Today when we think antiques or antique store we think of our parents,’ grandparents’ or great-grandparents’ old stuff that today’s generation really doesn’t want. I do workshops all of the time, and folks ask me what they should do if their kids don’t want their items. That’s why you find so many items in thrift shops.
The answer is to think vintage.
Wayne Jordan, a certified personal property appraiser, accredited business broker and writer said to “contrast ‘antique’ with the word “vintage.” All the urban dictionary definitions surrounding the word “vintage” were positive. To the younger generations, “vintage” is cool, and “antique” is not.
So what does that mean for the antiques business? By association, antiques stores are not cool.
“Most dealers carry a mix of antiques, collectibles and vintage goods,” Jordan said. “If all of your advertising emphasizes “antiques,” you probably aren’t attracting many new, young customers. But, add handcrafted, retro, farm style and vintage to your marketing and you will find younger customers shopping.
Of late I am seeing more shops advertising handcrafted items. Occasional markets, arts and craft shows and flea markets are no longer exclusively promoted as “antiques” events, but showcase vintage goods and handcrafted items that compliment the venue.

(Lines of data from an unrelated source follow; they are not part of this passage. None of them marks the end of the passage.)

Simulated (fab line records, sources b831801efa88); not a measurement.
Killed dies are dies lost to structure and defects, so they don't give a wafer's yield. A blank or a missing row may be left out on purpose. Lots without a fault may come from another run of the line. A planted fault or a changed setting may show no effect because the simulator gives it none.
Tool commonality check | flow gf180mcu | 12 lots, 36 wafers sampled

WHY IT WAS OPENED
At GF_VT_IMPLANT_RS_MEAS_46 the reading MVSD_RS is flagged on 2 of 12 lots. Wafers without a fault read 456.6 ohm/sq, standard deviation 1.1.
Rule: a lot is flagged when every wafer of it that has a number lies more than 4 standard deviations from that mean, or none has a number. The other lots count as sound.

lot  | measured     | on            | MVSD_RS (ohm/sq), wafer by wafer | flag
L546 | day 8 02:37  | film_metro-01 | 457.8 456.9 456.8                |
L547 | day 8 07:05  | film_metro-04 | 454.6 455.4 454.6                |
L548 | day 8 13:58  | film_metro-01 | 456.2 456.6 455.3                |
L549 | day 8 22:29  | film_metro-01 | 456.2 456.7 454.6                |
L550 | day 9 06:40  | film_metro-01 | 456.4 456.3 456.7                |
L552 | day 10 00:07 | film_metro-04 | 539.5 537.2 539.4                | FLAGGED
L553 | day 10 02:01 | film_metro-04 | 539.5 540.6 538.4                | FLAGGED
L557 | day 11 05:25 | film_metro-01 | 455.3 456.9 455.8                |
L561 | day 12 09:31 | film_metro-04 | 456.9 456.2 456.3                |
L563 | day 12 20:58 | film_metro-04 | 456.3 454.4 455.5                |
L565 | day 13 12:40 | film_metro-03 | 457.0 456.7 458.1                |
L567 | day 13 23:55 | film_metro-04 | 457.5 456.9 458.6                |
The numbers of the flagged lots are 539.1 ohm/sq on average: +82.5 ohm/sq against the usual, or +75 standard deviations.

I like vintage shops that showcase items for this generation. I found several in this area and could take you on a road trip to find more.
Treasures Under Sugar Loaf is an antiques/vintage mall mixed with handcrafted items. Owner Brenda Jannsen tells us why they have the mix.
“It’s a great way of involving more diverse members of the community to be involved in the shop and to encourage this generation to shop with us! We even looked at our name of the business to find a catchy name for an antique mall under the Winona Sugar Loaf hill or some call it a mountain.”
While in Winona also check out The Rusty Bucket, an occasional shop, with Shayna Dais and friends, at 175 E. 3rd St., “We do have handcrafted items in our shop mixed with our vintage items,” Shayna says.
Sarah and Jim Kieffer, of Sarah’s Uniques and Jim’s ‘Man’tiques in St. Charles, is a great example of a business name that piques our curiosity.
Sarah says she has a limited selection of handcrafted items and adds them to showcase vintage and a few antique items.
“I can add handcrafted items, such as in a vintage chair I can just add a handcrafted pillow that we carry. Jim in the men’s area also displays a few handcrafted items to use in a men’s area in the home along with his gas pumps, tools, cast iron and more.”
Melissa Klema, owner of Adourn in Chatfield, said, “I have so many one of a kind pieces, some great handcrafted accessories, candles and jewelry. I’ve expanded the lines I carry so there are lots of new things with the refurbished vintage and antique furniture. Customers tell me how beautiful the shop is, how nicely done everything is, and how it’s so nice to see this small business thriving in a small town with my nice mix of old and new. I am bringing items into my shop that are more refined, calling it a refined Farmhouse look.”
Paul Bennett of Dwell Local in Rochester says his shop “is much more than a shop that carries many handcrafted items of art, jewelry, home décor, soy candles, locally found objects, repurposed and vintage items. “To us, it’s a lifestyle,” Bennett says. A place for great local makers to connect with great local neighbors.”